Then, the correct MW interval was detected by comparing the analyzed saccade metrics data and the fixation duration prior to the MW reporting spot on the raw data. The fixation duration on raw data was compared to the saccade metrics because the number of saccades and the fixation duration evince a negative correlation. For example, when MW occurs, the number, velocity, and amplitude of the saccade are rapidly reduced or are not recorded, whereas the fixation duration is large, relative to the sustained attention. Therefore, MW segments can be detected more accurately when they are compared.

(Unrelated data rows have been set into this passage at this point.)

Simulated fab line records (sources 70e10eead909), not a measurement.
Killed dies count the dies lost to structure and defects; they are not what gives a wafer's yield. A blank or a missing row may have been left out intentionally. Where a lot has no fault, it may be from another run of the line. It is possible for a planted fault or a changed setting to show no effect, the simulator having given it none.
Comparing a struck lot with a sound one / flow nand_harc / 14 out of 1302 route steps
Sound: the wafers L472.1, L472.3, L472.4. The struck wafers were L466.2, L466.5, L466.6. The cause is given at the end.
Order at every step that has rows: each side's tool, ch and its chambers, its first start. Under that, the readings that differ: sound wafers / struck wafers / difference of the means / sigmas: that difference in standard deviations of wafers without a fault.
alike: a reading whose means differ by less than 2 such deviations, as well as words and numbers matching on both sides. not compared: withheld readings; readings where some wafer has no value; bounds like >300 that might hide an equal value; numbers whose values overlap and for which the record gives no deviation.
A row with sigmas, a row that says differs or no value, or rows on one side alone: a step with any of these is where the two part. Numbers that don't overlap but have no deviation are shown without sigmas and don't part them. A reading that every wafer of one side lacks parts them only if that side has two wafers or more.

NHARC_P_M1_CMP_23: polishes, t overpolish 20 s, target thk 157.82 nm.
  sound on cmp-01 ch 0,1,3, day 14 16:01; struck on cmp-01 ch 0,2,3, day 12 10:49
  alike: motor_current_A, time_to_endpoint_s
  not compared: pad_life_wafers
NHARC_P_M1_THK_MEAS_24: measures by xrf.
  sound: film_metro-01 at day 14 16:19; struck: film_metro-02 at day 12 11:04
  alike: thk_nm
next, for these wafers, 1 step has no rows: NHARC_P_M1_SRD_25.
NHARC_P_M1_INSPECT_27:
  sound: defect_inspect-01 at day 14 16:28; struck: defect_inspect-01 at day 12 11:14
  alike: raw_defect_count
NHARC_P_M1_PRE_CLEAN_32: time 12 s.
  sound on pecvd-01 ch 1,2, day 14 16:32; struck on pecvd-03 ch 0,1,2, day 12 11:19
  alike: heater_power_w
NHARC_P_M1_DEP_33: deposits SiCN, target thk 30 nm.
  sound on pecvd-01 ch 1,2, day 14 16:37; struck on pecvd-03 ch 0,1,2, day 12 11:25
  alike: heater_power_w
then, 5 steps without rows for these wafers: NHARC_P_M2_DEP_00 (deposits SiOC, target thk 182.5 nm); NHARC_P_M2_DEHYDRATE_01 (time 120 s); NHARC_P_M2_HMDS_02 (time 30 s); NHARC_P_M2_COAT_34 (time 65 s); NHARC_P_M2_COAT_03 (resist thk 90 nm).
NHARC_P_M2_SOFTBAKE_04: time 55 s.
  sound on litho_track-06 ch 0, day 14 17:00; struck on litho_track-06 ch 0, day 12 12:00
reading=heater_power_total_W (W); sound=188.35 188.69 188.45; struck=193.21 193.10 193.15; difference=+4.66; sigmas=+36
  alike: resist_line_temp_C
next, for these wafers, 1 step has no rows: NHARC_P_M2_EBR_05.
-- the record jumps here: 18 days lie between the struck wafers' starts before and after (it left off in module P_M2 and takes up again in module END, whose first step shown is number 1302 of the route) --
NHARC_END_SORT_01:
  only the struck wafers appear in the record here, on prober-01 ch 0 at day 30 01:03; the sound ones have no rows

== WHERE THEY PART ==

3.4.2. Oculomotor Data and Eye Movement Data

Second, two oculomotor data (blink count, pupil size) and 9 eye movements (average peak velocity of saccades; maximum peak velocity of saccades; standard deviation of peak velocity of saccades; average amplitude of saccades; maximum amplitude of saccades; total amplitude of saccades; saccade count/s; fixation duration; fixation dispersion) were analyzed in the MW segment and the attention span of the participants detected in the first stage. Of the total 11 sets of data, the blink count, saccade count, pupil size, fixation duration, and fixation dispersion were analyzed through raw data. The rest of the data were analyzed through saccade metrics. Then, finally, we performed planned t-tests to compare data between MW and attention.

4. Result

Through this study, we received a total of 69 MW reports from 18 students. The characteristic of eye movements and oculomotor data for each MW segments and attention span were compared.

4.1. Eye Movement Element

4.1.1. Fixation Duration

The fixation duration in the MW segments of participants was significantly longer than the fixation duration in the attention span (see

Table 1. Fixation duration (MS) difference.

Average		SD		t-Value
MW	Attention	MW	Attention	14.32 **
7454	348	2103.96	76.34

** p < 0.01.

). During MW, participants do not need to look at visual information and do not track it during MW. Thus, there appear to be no saccades and longer duration of the fixation. The average fixation duration in the present study was longer than the outcomes obtained by [10] because they removed data above the fixation duration of 2000 MS during the analysis process and averaged the results. But in this study, we averaged all fixation duration.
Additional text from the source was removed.